The expert continued, “This is just a huge white elephant. It’s garish, too big and dated with amenities that are just silly and not necessary (like an indoor sports complex).”
The mansion with 12-bedroom, 24-bathroom sprawling across 5 acres of land cost the former Hollywood couple $60.8 million in 2023 and listed the house in the market in July, this year. The insider revealed to Froelich that the large mansion was never aesthetically pleasing and it took a while to sell the house when it was new. The house has been on the market for two months according to its Zillow listing.
The source said, “The house is ugly. It was built in 2001 by a mediocre developer with just bad taste in architecture … it’s a mish-mosh of styles with a faux French roof. When it was built, it sat on the market for years and was listed at $100 million, so maybe [Affleck and Lopez] thought they got a deal for buying it at $61 million. But remember, they also put millions into renovating it to their tastes.” as reported by the New York Post.

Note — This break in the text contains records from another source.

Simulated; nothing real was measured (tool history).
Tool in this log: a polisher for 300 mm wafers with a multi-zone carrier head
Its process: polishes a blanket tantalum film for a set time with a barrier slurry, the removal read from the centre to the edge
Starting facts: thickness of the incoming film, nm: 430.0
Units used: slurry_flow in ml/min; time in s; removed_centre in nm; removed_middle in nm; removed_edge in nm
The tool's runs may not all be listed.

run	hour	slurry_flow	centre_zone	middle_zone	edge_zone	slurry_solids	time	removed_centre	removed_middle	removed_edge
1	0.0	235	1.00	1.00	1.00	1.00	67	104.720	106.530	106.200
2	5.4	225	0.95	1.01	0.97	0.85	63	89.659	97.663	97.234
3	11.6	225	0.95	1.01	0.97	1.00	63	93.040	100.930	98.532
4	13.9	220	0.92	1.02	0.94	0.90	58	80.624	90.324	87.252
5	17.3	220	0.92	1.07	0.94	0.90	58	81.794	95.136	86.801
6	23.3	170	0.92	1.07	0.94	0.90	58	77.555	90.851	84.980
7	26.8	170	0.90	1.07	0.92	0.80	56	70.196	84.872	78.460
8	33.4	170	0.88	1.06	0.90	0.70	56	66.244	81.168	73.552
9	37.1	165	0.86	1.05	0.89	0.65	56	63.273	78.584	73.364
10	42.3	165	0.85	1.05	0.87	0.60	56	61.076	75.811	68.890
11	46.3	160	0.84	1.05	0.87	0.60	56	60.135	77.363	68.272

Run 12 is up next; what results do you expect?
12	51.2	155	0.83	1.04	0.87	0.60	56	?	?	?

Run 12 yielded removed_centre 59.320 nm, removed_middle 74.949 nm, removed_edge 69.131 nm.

Mansion with complimentary taxes
The large mansion is also accompanied by an astronomical amount of taxes. The source said, “The property taxes alone on that house are $762,000 a year — and another $750,000 to insure it and maintain it. So, whoever buys it, they’re out at least $1.5 million per year just to keep the lights on.” Affleck and Lopez will also lose 10% of the house sale proceedings which the two will have to split because of the California mansion tax and realtor fees.
About the house, the source said, “It’s just a big, flawed diamond. People with that kind of money would rather spend $10 million on a (smaller) perfect diamond, rather than dropping $5 million on a huge diamond with visible flaws.”